3. Two anonymous Internet posters, Cancarver from Wisconsin and Full Force Five from Minnesota, think the survey is totally invalid. We know nothing about Cancarver's credentials in reaching this conclusion, but we know that Full Force Five, who agrees entirely with him, stated above that "I know what I'm talking about in terms of conducting an unbiased surveys, I do if for a living along with analyzing data." We also know from Full Force Five's statement above that "I asked another friend of mine who works for the largest survey firms in the nation, he just laughed at some of the questions." We know nothing more about Full Force Five's or his friend's credentials.
4. Both of you and Cancarver took issue primarily with Question 8, even though the NDSA's viewpoint of restricting nonresident hunters was LEAST supported by the results of that question, where less than 50% of respondents answered Yes. All of your suggested changes to Question 8 would have simply allowed one to make an inference as to whether or not hunting quality had changed over time for resident hunters. We all know that quality of hunting could be influenced by a myriad of factors. We wanted to know whether or not residents perceived nonresident hunters as impacting the quality of their hunting experiences, so we asked this question directly. We were very careful throughout the survey to never say that nonresident hunters were "good" or "bad." That's what makes the questions nonleading. I think MRN above addressed quite well your accusations on "leading" questions.

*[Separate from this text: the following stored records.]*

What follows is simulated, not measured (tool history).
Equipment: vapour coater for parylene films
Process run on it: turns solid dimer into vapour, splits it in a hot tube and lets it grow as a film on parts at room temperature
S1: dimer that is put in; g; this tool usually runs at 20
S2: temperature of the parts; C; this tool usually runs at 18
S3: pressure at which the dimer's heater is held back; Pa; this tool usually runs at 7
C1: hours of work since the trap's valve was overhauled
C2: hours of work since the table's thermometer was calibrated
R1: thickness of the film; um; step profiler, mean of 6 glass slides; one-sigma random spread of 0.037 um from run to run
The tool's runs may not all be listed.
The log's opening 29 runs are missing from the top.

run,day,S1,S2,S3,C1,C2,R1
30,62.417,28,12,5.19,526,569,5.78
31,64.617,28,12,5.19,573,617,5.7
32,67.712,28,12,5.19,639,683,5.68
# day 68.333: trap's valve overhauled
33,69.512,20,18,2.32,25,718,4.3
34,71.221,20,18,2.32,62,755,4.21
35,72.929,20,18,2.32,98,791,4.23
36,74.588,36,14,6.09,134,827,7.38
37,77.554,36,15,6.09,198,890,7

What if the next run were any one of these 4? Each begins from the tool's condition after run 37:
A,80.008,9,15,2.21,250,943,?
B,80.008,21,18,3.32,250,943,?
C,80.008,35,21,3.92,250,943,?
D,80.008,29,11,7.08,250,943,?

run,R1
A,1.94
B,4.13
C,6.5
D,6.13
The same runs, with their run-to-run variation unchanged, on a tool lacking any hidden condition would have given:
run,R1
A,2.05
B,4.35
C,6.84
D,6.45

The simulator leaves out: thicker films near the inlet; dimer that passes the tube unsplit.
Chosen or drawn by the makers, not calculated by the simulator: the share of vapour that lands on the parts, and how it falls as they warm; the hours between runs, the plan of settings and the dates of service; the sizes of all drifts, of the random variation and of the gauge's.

5. Neither you nor Cancarver, nor anyone else for that matter, has any data whatsoever to refute any of the results of the survey. I'll make the same offer to you that I did to Cancarver---if you'd like to do your own survey to test the validity of ours, I'll send you the HIP database free of charge to get you started. The survey itself, if you follow the same accepted methodology that we did, will cost you about $1500 in postage, plus about 300 hours of time for data entry, error-checking, and analysis.
I could go on, but I really don't think it's necessary to convince anyone on this board of whether or not the results of the survey can be trusted. Your clear animosity toward the results of the survey, and for the North Dakota Sportsmen's Alliance, is evident in your statement, "I wouldn't give a plug nickel for the results contained in your "survey" and the NDSA should not be a voice for real sportsman." This statement strongly indicates that your efforts to discredit the survey are motived by your dislike of the results, and their significance in terms of restricting nonresidents' access to come and hunt in North Dakota each and every year they so choose. I think it's time for you to take your rubber knife and "rolling eye smiley faces" and retire from this gunfight. If you'd care to identify yourself, along with your mailing address, I will send you a reprint of the paper after it is published.
Here's something for all nonresidents to consider: Over the last few years, the freelance nonresident hunter who came to North Dakota to hunt waterfowl lost forever what he once had, and that situation has changed forever. The news about the wonderful waterfowl hunting in North Dakota was spread wide to the world via articles in DU and Wildfowl magazines, the Internet, and other sources. More and more and more nonresidents started coming to North Dakota, and hunters who either lived here or had been coming here to hunt as nonresidents for several the years could see the hunting quality deteriorate more and more every year. For wealthy nonresidents who don't mind paying large sums of money to guides or large landowners for exclusive access to hunt, the current situation is not a bad deal, and may even be better than it was in the past. For both the freelance nonresident hunter and the freelance resident hunter, the current situation is much worse than in the past, and our survey makes that clear. The only way nonresidents are going to maintain some semblance of "the way things were" is by restrictions on the number of nonresident hunters allowed. Eric Hustad stated well above that you can support restrictions and have good hunting in half or more of the years, on average, or oppose restrictions and have bad hunting each and every year.
Here's one final point for all resident hunters to consider: There's been some discussion on this board regarding whether or not to form a North Dakota Waterfowler's Association or similar group. Muzzy (who works for NDGF) correctly pointed out that we have a preponderance of small wildlife clubs throughout the state now. I think that the relatively small readership on this board will only add another small club. If you truly are concerned about waterfowl hunting quality and other important wildlife issues, I urge you to join and become active in one of the already established sportsmen's groups. If you don't have the stomach or desire to be labeled as "one of the guys in the black hats," instead of joining the North Dakota Sporsmen's Alliance you could join the North Dakota Wildlife Federation, the United Sportsmen of North Dakota, Cass County Wildlife, or the group up at Grand Forks (forgive me, I couldn't remember the name). If you do, you will discover that all of these groups have been fighting on the same side for some time now, even though it is largely the Sportsmen's Alliance that gets beat up in the press and on Internet talk sites. In fact, there have been several joint resolutions passed by all the major wildlife clubs in the state in the last several months, which included the Sportsmen's Alliance.